Students will group members through the four stations. I rotate and facilitate. I am encouraging each group to look for patterns and relationships, and to try out different approaches to solving the problems that I've created. I'm going to need my students to be able to explain how they solved the problem rather than just get the right answers. I specifically designed the page into four "problems" or "tasks". This page looks less intimidating than a page with 15 questions; this helps with my students' motivation.

After each group is done with their stations, we come back together to discuss our answers. I hold out each bag, and ask how the materials in each bag helped students. Some repeated answers, knowing that it was helpful, but they were very vague. Others mentioned models and examples. One of particular interest was the .33 fl. oz. container of paint.

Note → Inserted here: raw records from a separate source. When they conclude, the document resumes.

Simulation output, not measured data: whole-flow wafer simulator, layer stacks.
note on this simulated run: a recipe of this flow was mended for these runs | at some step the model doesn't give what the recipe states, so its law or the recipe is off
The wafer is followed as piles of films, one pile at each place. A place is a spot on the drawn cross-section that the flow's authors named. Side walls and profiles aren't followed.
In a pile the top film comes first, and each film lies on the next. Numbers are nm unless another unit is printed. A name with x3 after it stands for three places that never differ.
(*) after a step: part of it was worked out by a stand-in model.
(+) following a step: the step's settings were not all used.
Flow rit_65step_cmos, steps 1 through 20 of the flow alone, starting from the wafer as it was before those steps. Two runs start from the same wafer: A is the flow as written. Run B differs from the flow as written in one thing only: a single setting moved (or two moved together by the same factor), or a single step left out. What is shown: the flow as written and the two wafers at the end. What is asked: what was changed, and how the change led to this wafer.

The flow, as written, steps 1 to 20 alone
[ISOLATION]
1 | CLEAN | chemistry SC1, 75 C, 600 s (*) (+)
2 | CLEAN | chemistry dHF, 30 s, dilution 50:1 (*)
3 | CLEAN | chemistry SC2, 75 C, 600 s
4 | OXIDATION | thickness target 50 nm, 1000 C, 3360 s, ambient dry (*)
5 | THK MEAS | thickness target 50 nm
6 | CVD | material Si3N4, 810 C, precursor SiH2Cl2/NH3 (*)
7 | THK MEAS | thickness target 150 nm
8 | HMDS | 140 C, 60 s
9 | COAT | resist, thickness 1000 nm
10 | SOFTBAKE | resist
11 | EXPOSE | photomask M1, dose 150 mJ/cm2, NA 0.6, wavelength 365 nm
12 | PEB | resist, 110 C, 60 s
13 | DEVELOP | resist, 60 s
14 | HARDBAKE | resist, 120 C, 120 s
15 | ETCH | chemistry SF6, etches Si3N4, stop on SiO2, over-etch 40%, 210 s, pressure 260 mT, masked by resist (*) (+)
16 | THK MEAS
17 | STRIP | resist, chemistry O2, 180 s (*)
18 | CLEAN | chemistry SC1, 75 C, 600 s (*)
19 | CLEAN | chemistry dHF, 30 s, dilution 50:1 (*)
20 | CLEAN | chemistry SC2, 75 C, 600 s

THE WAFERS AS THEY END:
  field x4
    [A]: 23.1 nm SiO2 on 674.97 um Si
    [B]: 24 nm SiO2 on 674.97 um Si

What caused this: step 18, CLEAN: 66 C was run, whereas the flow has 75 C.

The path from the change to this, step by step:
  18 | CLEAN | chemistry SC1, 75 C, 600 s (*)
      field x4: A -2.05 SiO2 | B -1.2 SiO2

As enrichment, I assign this quick read 7 page booklet from Text Project, for students to increase their knowledge of Memorial Day. There are a few comprehension questions here as well. It's written to be used for students transitioning to 5th grade, so I just make the students aware of this before hand.

10 minutes

It's so important that my students know that Memorial Day is not just about BBQs, the beach, and fun. We watch the Charlie Brown clip Flanders Fields. We honor soldiers today by preparing to make crafts while reviewing math standards. I need my students to be well rounded people, & respectful of veterans and our service men and women.

As an aside, we have an Air Force base, a Marine Corps base, and an Army base about 90 minutes away from us, in opposite directions. I've taught in schools with children of military families who have dealt with deployment as well. My students need to have those "soft skills", the "people skills" as well as all the academic skills. So, as often as possible I try to "kill two birds with one stone", and combine those soft skills through other academic lessons. (Soft skills are less technical & mostly have to do with communication & interaction with people; these are so important in the work force.)